Evolution of rainscreens: Managing moisture in cladding assemblies

One of the most reliable ways of keeping walls dry is to construct them  with an outer shell, also known as a rainscreen.
One of the most reliable ways of keeping walls dry is to construct them with an outer shell, also known as a rainscreen.

In its strictest definition, a rainscreen is not dependent on having an air barrier; just a WRB. An air barrier is a critical component of the wall system, but may or may not be part of the rainscreen system.

Rainscreens can reduce the risk of structural deterioration and improve the durability of the enclosure wall but, like all wall assemblies, they are susceptible to damage if exposed to excessive moisture at vulnerable construction details. Also, ventilation behind the cladding, water barrier/sealed penetrations, insulation placement, exterior and interior environments, and details have a large influence on wall assembly performance.

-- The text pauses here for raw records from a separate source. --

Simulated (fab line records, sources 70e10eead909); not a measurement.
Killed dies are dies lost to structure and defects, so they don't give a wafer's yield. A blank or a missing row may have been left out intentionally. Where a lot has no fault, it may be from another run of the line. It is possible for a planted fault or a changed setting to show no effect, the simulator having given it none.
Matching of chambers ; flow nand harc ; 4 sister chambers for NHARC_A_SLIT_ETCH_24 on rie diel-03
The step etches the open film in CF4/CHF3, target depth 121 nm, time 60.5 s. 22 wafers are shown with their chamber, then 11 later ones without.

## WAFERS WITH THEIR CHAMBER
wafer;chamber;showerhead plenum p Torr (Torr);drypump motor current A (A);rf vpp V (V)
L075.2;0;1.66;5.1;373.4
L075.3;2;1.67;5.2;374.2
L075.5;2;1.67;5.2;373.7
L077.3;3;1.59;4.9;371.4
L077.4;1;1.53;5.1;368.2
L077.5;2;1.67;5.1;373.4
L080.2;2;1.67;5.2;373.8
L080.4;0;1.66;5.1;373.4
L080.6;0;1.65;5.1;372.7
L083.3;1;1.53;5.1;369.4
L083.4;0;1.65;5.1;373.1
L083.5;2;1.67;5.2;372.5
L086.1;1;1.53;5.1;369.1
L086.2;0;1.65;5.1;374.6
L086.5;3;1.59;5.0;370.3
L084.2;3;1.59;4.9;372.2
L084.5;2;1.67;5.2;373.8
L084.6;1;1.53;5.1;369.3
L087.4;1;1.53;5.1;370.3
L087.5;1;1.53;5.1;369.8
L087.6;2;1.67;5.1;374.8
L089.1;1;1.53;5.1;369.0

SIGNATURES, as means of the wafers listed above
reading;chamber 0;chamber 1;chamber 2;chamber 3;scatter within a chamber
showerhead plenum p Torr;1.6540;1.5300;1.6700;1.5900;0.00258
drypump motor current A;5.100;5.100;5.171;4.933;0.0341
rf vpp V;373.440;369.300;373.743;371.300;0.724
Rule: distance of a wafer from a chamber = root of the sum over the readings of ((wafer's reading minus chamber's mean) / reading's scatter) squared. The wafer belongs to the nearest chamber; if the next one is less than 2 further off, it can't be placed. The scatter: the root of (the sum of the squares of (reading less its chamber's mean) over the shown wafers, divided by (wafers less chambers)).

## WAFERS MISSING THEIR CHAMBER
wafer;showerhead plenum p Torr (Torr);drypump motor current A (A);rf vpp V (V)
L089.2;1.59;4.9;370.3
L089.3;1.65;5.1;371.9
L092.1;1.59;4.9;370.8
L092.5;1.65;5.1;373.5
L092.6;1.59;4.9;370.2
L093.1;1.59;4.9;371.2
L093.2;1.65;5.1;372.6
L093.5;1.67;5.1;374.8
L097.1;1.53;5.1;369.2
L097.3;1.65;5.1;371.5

Water and vapor management

Moisture issues, especially in exterior walls, are a growing concern as building envelopes have become tighter and incorporate higher levels of thermal insulation as a result of more stringent codes and a rising demand for energy-efficient buildings.

Moisture control is fundamental to the proper functioning of any building, yet moisture problems are far too common.

Many of these problems can be traced back to poor practices in design, construction, or maintenance. A position paper by the American Society of Heating, Refrigerating and Air Conditioning Engineers (ASHRAE) said several independent decisions made by different professionals can produce enough moisture accumulation in the wall cavities for a long enough period to create an issue. Rarely can one profession, acting in isolation, take all the actions that lead up to either producing or preventing a moisture problem.

Effective moisture management means designing and building wall systems that have a greater “drying potential” than “wetting potential.” Façades are not expected to keep 100 percent of rain out of the wall. In fact, Dr. John Straube suggests 10 to 20 percent of wind-driven rain ends up behind the cladding. When specifying a rainscreen, it is important consider the following:

  • rainfall amount and frequency;
  • wetting-drying and freeze-thaw cycles;
  • wind and storm conditions;
  • temperature; and
  • humidity levels.

Solar-driven moisture

The famous architect Louis Kahn was onto something when he said, “The sun never knew how great it was until it hit the side of a building.” Once the plans have been envisioned, drafted, approved, and finally realized, an architect’s best friend or worst enemy is the sun, especially when it comes to moisture. This lesson is best learned before breaking ground on even the most innovative commercial architectural feat: make the sun your best friend with intelligently engineered rainscreen design.

Solar-driven moisture can penetrate many building materials and accelerate the growth of mold. However, the materials of the greatest concern are highly absorptive claddings (also known as reservoir claddings), such as conventional stucco, adhered stone veneer, and cementitious siding. Solar-driven moisture occurs when water that has soaked into the cladding is forced further into the wall by the sun’s heat. The wall looks like it dries to the outside, but it does not.

It is important to note the WRB will not protect walls from solar-driven moisture, as it is moisture-vapor permeable. The thing about moisture-vapor permeable assemblies is that they are permeable both ways, meaning without any protection, the sun-driven moisture can be pushed all the way into the wall. When moisture gets to the cooler, air-conditioned interior, one risks condensation in the wall cavity. Moisture in the wall cavity can have huge repercussions for the durability and lifespan of the building.

Solar-driven moisture can be managed with the use of drained and back-ventilated engineered rainscreens. This will allow the majority of water penetrating the cladding to drain efficiently, and through strategically designed openings at the bottom of the wall, minimize moisture accumulation. Since the rainscreen is open at both the top of the wall and the bottom, accumulated moisture can be ventilated quickly before it can contribute to rot and mold growth. This ‘bonus’ drying energy comes from the buoyancy of air through the space as the wall is heated by the sun (hot air rises) and through air-pressure differential as the wind blows against the structure.

Several types of engineered rainscreens are available today. The more familiar may be the open entangled meshes. Another is the solid-faced dual-chamber dimpled version. Each will give drainage, ventilation, and a capillary break. Only the dimple version gives the full barrier, including protection from solar-driven moisture.